Search code examples
wildcardsnakemake

How to select all files from one sample?


I have a problem figuring out how to make the input directive only select all {samples} files in the rule below.

rule MarkDup:
    input:
        expand("Outputs/MergeBamAlignment/{samples}_{lanes}_{flowcells}.merged.bam", zip,
            samples=samples['sample'],
            lanes=samples['lane'],
            flowcells=samples['flowcell']),
    output:
        bam = "Outputs/MarkDuplicates/{samples}_markedDuplicates.bam",
        metrics = "Outputs/MarkDuplicates/{samples}_markedDuplicates.metrics",
    shell:
        "gatk --java-options -Djava.io.tempdir=`pwd`/tmp \
        MarkDuplicates \
        $(echo ' {input}' | sed 's/ / --INPUT /g') \
        -O {output.bam} \
        --VALIDATION_STRINGENCY LENIENT \
        --METRICS_FILE {output.metrics} \
        --MAX_FILE_HANDLES_FOR_READ_ENDS_MAP 200000 \
        --CREATE_INDEX true \
        --TMP_DIR Outputs/MarkDuplicates/tmp"

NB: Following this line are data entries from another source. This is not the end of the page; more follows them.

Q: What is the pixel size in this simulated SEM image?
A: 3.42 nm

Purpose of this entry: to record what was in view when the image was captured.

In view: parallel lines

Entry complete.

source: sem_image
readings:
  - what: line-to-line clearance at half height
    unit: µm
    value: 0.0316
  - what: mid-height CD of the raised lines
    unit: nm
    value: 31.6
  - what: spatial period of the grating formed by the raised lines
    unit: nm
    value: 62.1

Currently it will create correctly named output files, but it selects all files that match the pattern based on all wildcards. So I'm perhaps halfway there. I tried changing {samples} to {{samples}} in the input directive as such:

expand("Outputs/MergeBamAlignment/{{samples}}_{lanes}_{flowcells}.merged.bam", zip,
            lanes=samples['lane'],
            flowcells=samples['flowcell']),`

but this broke the previous rule somehow. So the solution is something like

input:
     "{sample}_*.bam"

But clearly this doesn't work. Is it possible to collect all files that match {sample}_*.bam with a function and use that as input? And if so, will the function still work with $(echo ' {input}' etc...) in the shell directive?


Solution

  • If you just want all the files in the directory, you can use a lambda function

    from glob import glob
    
    rule MarkDup:
        input:
            lambda wcs: glob('Outputs/MergeBamAlignment/%s*.bam' % wcs.samples)
        output:
            bam="Outputs/MarkDuplicates/{samples}_markedDuplicates.bam",
            metrics="Outputs/MarkDuplicates/{samples}_markedDuplicates.metrics"
        shell:
            ...
    

    Just be aware that this approach can't do any checking for missing files, since it will always report that the files needed are the files that are present. If you do need confirmation that the upstream rule has been executed, you can have the previous rule touch a flag, which you then require as input to this rule (though you don't actually use the file for anything other than enforcing execution order).